During an interview for a summer internship before my senior year at college, an investment banker asked me to sum up investment banking in one word. As a naive and uninformed undergrad, I didn’t have a good answer so I replied, “finance.” He told me the better answer was, “value”. He said the goal of any investment banker was to determine value – of a company, an asset, a contract, and anything else that can be financed. I don’t know if my answer was the deciding factor, but I didn’t get that Wall Street internship.
Now with a little more experience under my belt, I agree that determining value is the cornerstone of all finance activities, especially aviation finance. The most significant variable in nearly all aircraft leasing and finance transactions is determining the value of the asset – in most cases- an aircraft or an engine. The need for credible asset value assessment spawned an entire segment of the industry comprised of appraisal and valuation firms. While there is a governing body for aviation asset appraisers called ISTAT, each firm has its own approach and views on methodology and the sector provides an essential service to the aviation finance community. The challenge has been to ascribe value to an asset that is influenced by so many variables, many of which are ignored for the purposes of determining “market” value under theoretical market conditions, which may or may not be applicable.

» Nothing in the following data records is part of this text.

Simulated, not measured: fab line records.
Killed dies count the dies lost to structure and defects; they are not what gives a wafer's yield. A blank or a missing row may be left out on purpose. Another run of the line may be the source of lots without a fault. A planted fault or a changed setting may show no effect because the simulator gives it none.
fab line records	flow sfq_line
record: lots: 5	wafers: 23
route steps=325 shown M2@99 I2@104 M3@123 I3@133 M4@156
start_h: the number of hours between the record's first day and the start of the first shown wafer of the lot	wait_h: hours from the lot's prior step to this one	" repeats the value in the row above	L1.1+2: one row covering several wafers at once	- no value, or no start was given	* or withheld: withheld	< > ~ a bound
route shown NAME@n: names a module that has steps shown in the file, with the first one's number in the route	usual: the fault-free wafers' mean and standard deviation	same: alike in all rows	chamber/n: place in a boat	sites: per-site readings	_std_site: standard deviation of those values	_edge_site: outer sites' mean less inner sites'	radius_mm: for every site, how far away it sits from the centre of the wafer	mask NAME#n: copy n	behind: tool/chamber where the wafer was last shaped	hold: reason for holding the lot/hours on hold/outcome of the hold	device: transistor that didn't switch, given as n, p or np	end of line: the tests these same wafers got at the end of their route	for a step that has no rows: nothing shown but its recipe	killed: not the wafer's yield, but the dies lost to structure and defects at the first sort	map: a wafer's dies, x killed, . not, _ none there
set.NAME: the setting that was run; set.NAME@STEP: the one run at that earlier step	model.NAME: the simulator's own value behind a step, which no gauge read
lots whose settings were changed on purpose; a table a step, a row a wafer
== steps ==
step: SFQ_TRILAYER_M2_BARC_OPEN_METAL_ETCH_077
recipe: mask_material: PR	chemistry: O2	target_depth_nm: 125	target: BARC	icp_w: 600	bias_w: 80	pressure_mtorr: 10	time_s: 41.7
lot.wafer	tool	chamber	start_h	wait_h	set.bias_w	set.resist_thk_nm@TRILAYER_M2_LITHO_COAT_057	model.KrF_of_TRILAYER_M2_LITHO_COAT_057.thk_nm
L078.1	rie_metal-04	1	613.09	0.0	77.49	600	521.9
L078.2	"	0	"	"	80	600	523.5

While this may seem counterintuitive, the challenge to determining an aircraft’s value is more difficult with younger aircraft. At GA Telesis we take a practical approach noting that with a new aircraft, its value is much more than the sum of its parts. If a new aircraft were disassembled for parts it would only be worth a fraction of its delivered price. The majority of its value is based on the revenue generating capability of that aircraft for an airline and what an airline is willing to pay for that capability in purchase price or lease rent. As an aircraft ages and its remaining useful life decreases, the value of that aircraft migrates closer to the sum of its parts, since its remaining revenue service life has shortened.
Thus, valuing a mid-life or end-of-life aircraft is more tangible, but this leads to a different challenge: values for used serviceable material (used airframe and engine parts) are not published, but determined by supply and demand. Further, price visibility is really only available to those who participate in that trading market. Academics may try to triangulate or procure trading values for used aircraft parts, but that source data is often limited or outdated.
Having actual trading data and price discovery on used serviceable material is a major information advantage that we at GA Telesis are fortunate to have available at our fingertips and is a key component of our granular, piece-part value assessment for any aircraft or engine investment. Investors without access to that data are applying their best estimates, based on generally available information, such as appraisals, but in what has become a highly competitive market, better data will often differentiate the winners and losers.
By the way, I don’t regret not getting the Wall Street internship. I took a summer internship with Heller Financial in their Aircraft Finance Division. Without that almost random course change in my career trajectory, I would not have been exposed to aircraft finance, which was the launching point of what has now been nearly 22 years in this amazing industry where I now lead the aviation lease/finance unit at GA Telesis.